Did Chinese Tariffs Alone Cause Market Slide? (Hint: NO)

Stocks dropped by nearly 3 percent Thursday and another 2 percent on Friday, closing out the steepest one-week percentage decline for US indexes since January 2016. The proximate cause was President Trump's announcement that the U.S. would levy 25 percent tariffs on up to $60 billion dollars worth of Chinese imports.

While there were no details as to which products would be impacted, the amount represents a small fraction (less than 3 percent) of total goods imported from overseas and about 10 percent of what the U.S. imports from China. Additionally, after the example of the steel and aluminum tariffs, which after the initial bluster, were watered down with exemptions for more than 50 percent of imports, it’s more likely than not, that the Chinese tariffs will not have a sizable effect on the economy.

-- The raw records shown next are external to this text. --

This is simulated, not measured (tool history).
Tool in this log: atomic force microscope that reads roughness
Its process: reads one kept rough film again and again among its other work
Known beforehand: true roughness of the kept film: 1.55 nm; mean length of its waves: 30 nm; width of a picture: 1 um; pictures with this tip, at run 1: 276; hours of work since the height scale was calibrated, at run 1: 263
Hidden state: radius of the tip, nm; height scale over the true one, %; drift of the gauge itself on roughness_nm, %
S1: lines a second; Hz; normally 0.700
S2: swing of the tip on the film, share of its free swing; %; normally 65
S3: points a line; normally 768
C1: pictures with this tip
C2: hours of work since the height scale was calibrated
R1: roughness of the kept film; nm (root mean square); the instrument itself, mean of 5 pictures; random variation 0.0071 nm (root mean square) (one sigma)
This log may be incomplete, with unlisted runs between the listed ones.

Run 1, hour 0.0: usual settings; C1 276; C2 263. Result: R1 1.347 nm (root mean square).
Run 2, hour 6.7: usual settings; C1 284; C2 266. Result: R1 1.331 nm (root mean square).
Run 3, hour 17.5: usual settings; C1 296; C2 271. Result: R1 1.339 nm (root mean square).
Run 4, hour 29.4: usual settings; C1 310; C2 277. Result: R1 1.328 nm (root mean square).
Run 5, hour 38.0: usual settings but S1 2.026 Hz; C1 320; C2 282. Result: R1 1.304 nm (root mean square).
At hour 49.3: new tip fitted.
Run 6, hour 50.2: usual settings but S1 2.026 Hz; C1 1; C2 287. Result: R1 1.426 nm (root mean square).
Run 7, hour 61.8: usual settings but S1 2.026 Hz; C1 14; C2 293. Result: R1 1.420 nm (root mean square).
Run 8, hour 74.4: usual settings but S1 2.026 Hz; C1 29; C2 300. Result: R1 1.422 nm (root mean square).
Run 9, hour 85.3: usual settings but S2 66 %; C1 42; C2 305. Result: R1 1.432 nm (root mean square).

Investors are not so sure, though the tariffs are just one of the reasons that stocks sold off last week. The fear is that the Trump Administration announcement, which has already triggered a reaction from China, could lead to a tit for tat escalation of trade actions. China’s retaliatory tariffs on US imports are estimated to be worth just $3 billion (on 128 American imports, like steel pipes, fresh food and wine and pork and recycled aluminum), suggesting that the world’s second largest economy is trying to avoid an all-out war, “there are good reasons to worry,” according to Capital Economics. Sure, what we have seen thus far seems light, but the President himself said, the actions were the "first of many." Also, the balance of power in the White House has shifted towards protectionists following the departure of Gary Cohn and Rex Tillerson.

The Capital Economics analysis also highlights that China’s response to the tougher US trade talk could take different forms, which might include “implementing much stricter regulatory and compliance checks, or directly instructing Chinese firms to cut orders from the US. This would directly affect some of the largest firms in the S&P 500, who either produce their goods in, or sell a significant proportion of them to, China.”

Meanwhile, forget China and tariffs for a moment and consider another factor that contributed to the sell-off: the Federal Reserve. As expected, the central bank raised rates by a quarter of a percent and also described a Goldilocks scenario, where the economy is not to hot, which would create inflation and not too cold, so jobs are plentiful. Sounds great, but then why did investors get spooked the day after the announcement and sell off interest rate sensitive stocks, like financials?

Maybe because after more fully absorbing the Fed’s projections, it looks like the central bank may hike rates by four, not three times this year and then three more times in 2019. That would make sense if the Fed believes that economic growth will pick up, but why then did officials keep their inflation predictions so benign? Many investors are starting to consider a more hawkish Fed, which would likely have to raise rates faster than expected, which could make the current valuation of stocks out of kilter with reality.

And it rates do rise, how will consumers do? According to Stephanie Pomboy, the founder of economic research firm Macromavens, it might not be pretty. In an interview with Barron’s, she says that rising interest rates will severely impact consumers, who have begun to accumulate debt again and less credit worthy companies, who believed that they were being smart by borrowing a bunch of money at low rates.

Finally, investors are not “liking” the recent imbroglio over privacy and security issues at Facebook. The stock posted a 14 percent weekly decline—its biggest since 2012 and its third worst weekly fall on record. When CEO Mark Zuckerberg said he welcomed regulation, that spooked other tech names like Twitter, Apple and Google parent Alphabet, each losing more than 7 percent for the week. While regulations may be a long way off, the mere idea was excuse enough for investors to take profits after a massive run up in the sector.